Théodore Lévigne was born in Noirétable (Loire) in 1848 and died in Lyon on November 11, 1912.
In 1856, his father, a shoemaker, moved to Lyon's Saint-Jean district.
At the age of twelve, Théodore entered the École des Beaux-Arts in Lyon. In 1863, at the age of fifteen, he was awarded the school's highest distinction: the Laurier d'Or.
Receiving a scholarship from the city of Lyon, he decided to attend the École des Beaux-Arts in Paris, where he lived in the 6th arrondissement.
When the Franco-Prussian war broke out, he enlisted and was wounded in the left hand during a battle at Nuits-Saint-Georges. He later painted many war scenes. In 1893, he joined his brother Léon at the Arche farm in Saint-Romain-au-Mont-d'Or to share their common passion in a bucolic setting.

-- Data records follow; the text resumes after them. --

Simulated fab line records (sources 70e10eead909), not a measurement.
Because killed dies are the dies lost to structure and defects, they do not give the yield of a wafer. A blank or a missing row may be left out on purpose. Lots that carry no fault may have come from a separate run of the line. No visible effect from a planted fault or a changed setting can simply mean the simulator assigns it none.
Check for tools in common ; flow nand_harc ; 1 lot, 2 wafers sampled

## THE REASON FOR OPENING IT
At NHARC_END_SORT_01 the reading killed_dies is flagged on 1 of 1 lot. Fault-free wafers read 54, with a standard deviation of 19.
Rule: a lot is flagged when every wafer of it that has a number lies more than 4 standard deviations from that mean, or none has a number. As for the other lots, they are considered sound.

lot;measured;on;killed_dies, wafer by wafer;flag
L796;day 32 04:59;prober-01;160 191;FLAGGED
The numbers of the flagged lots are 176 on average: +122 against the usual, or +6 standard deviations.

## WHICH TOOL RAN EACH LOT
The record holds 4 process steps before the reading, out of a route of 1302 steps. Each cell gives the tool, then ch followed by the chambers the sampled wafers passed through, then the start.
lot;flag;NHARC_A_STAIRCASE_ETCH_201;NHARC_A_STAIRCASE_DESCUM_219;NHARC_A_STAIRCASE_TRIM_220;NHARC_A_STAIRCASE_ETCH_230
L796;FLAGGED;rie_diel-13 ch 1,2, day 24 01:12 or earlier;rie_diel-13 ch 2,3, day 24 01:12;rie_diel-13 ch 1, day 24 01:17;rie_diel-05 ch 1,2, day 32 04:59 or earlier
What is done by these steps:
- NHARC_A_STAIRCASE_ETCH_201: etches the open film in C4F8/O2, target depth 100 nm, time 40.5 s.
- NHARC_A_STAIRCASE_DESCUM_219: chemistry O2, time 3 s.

Here, Lévigne's work shows us a moment of rest for dogs and hunters after a hunt. There's a certain aestheticism to this painting: the attitude of the two men, the decorum of nature and the twilight that fades into the background make this a true masterpiece of hunting representation.
The 19th century was nostalgic for the venery of the Ancien Régime, and considered its golden age to lie between the Marquis de Dampierre's appointment as Louis XV's premier veneur and the French Revolution.